This Time I'll Be Sweeter is a soul ballad written by Haras Fyre (professionally known as Pat Grant) and Gwen Guthrie.
The first release of "This Time I'll Be Sweeter" was as the B-side of the May 1975 single release "Love Blind" by Martha Reeves: both sides of Reeves' single were produced by Bert De Coteaux and Tony Silvester who had hired composers Gwen Guthrie and Pat Grant (aka Haras Fyre) as staff writers for the De Coteaux/ Silvester company Penumbra Music in 1973. De Couteaux and Silvester also produced the version by Linda Lewis on her album Not a Little Girl Anymore:[1] released June 1975: Lewis' version - whose chorale consisted of the song's co-writer Gwen Guthrie with Deniece Williams - was released as the album's lead single in the US; belatedly issued in the UK in September 1976 as the follow-up to Lewis hit "Baby I'm Yours", "This Time I'll Be Sweeter" just missed the UK Top 50 peaking at #51. The track did afford Lewis a hit in Brazil ranking at #65 on that nation's ranking of the Top 100 singles for the year 1976. The Martha Reeves version of "This Time I'll Be Sweeter" was included on Reeves' 1976 album release The Rest of My Life: the song was also featured on the 1976 album release by Marlena Shaw: Just a Matter of Time - a Bert DeCoteaux/ Tony Silvester production - and Shaw's version of "This Time I'll Be Sweeter" has been cited by the song's co-writer Pat Grant/ Haras Fyre (also the bassist on several of the song's earliest versions) as being the original version of the song, as Grant asserts that Shaw's recording of "This Time I'll Be Sweeter" dates from 1974.

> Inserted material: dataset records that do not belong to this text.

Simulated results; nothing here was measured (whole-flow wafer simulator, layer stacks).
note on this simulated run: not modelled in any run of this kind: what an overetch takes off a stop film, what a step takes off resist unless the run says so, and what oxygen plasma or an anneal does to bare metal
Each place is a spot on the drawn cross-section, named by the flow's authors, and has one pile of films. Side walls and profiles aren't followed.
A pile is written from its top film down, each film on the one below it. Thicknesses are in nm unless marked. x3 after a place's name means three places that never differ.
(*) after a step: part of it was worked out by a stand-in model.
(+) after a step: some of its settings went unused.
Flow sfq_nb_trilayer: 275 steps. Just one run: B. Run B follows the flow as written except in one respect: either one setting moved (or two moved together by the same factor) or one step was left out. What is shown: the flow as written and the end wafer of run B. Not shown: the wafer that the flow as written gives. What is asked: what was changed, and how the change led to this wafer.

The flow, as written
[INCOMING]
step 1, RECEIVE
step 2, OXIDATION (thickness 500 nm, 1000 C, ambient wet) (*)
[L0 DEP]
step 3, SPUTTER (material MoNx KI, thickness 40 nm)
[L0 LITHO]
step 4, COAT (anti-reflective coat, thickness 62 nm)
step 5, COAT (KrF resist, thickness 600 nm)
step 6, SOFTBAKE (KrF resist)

Subsequent to a version by Roberta Flack on her 1977 album release Blue Lights in the Basement (to which Gwen Guthrie contributed background vocals), "This Time I'll Be Sweeter" had its highest profile incarnation as the debut single for Angela Bofill who recorded "This Time I'll Be Sweeter" for her Angie album: Bofill's producer Dave Grusin knew of the song due to his being acquainted with its composer Gwen Guthrie who he had frequently utilized as a session singer (Guthrie is a member of the chorale featured on the Angie album although the chorale is not featured on "This Time I'll Be Sweeter"). Co-released with the Angie album on November 21 1978, Bofill's "This Time I'll Be Sweeter" single would reach #23 on the Hot Soul Singles chart: although Bofill would subsequently score higher-placing Soul chart hits, "This Time I'll Be Sweeter" would remain her only single to approach the Billboard Hot 100, bubbling under at #104. Bofill's live version of the "This Time I'll Be Sweeter" is featured on her 2006 Live from Manila concert album.